How to Fix Everything!

Being Alive copyFreeing the mind from hidden beliefs.

~ Excerpts from Byron Katie

“Beyond what the mind tells us is always kinder than what it sees, that’s the privilege of an open mind. 

As the  mind matures, it learns as a student of itself. Everything adds to it, enlightens it, reveals itself to it, feeds it. Nothing is against it and never was. This is a mind that has graduated out of a polarized state. It’s no longer split; it has ceased to be two-sided.

As the mind begins to open,  it’s living out of a fearless, undefended state, and it’s excited, hungry for knowledge. It realized that it’s everything, so it learns to exclude nothing. This excitement eventually levels to an openness that is so gentle, so without opposition, that it is experienced from all angles,and there is simply nothing to defend. And in the absence of defense it is openness.
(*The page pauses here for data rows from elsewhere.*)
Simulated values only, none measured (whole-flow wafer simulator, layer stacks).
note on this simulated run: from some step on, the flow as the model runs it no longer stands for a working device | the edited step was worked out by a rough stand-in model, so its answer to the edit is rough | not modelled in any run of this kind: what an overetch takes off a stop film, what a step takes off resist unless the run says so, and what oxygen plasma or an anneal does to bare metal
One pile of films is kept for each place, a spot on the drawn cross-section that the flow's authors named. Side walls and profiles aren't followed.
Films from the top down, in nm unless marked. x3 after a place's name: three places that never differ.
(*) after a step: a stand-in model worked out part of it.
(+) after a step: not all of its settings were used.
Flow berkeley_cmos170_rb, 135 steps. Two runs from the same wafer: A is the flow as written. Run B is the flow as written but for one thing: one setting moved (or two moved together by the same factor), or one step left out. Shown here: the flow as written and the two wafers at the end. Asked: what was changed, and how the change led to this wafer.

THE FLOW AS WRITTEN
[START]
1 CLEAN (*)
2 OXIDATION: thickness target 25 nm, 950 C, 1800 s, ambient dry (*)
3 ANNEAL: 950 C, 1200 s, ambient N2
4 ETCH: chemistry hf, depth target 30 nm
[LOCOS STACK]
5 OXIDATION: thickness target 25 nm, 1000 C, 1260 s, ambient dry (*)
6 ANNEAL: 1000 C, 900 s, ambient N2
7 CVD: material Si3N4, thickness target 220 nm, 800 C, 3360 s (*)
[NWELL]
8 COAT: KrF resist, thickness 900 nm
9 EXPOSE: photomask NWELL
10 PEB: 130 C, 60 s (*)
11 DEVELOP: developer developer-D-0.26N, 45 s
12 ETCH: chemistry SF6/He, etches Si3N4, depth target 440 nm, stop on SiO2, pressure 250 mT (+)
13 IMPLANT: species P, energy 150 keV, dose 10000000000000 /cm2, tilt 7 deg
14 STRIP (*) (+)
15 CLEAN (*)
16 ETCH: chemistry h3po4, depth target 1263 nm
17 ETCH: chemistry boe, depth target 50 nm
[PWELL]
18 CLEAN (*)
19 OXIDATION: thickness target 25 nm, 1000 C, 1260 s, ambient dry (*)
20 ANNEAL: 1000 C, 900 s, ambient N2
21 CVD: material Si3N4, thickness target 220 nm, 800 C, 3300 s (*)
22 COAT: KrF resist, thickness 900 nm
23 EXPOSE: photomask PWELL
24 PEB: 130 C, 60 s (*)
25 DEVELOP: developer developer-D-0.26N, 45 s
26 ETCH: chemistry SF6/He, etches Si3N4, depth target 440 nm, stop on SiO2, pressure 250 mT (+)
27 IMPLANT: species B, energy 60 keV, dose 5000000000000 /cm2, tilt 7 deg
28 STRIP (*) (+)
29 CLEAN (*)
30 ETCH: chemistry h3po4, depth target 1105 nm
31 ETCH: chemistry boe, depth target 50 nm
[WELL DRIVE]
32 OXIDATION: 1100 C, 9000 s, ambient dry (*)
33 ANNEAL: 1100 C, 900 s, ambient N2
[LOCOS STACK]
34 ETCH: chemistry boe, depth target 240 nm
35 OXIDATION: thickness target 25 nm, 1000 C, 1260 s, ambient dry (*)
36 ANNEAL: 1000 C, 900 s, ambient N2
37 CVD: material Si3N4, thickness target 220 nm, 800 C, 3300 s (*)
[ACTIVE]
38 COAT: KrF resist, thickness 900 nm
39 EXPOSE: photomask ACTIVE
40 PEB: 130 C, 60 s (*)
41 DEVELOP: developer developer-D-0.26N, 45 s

Because I no longer defend, it’s not possible to oppose anything but my own thinking.

When there’s no opposition, the chaotic mind, whether it’s verbal or not, hears itself, because that’s all there is to hear. It notices loudly that the only opposition is its own.

I have noticed that in the face of what we are believing, reality waits to be noticed; eventually we wake up to it or not.

“The Work” is about collapsing that time, that dream, that trance. The unquestioned I-know mind will lead you to believe that your stressful thought in the moment is not only true but it is true forever. It is powerful enough to create the entire world as you understand it.

In this moment now, all the pain that was ever suffered in the world is past, and that is the grace that we cannot appreciate when we are believing our past/future stories.

Because the mind is believing its thoughts, often we feel tortured now as we live.

But the story we superimpose onto reality can be hell.  I invite all people directly to the wisdom inside them, and The Work can take you there anytime you are open to your own self, your own true wisdom. Find the way out of the nightmares that you experience by going in.

Until you wake up to reality in the moment, it is very difficult, even impossible, to love what is. Have you noticed?

The only thing that can cause you stress is the story of a past or a future.

What I love about the past is that it’s over! What I love about the future is that it doesn’t exist. What I love about this moment now is that I can “be” this, be that, I am awake. No problem!”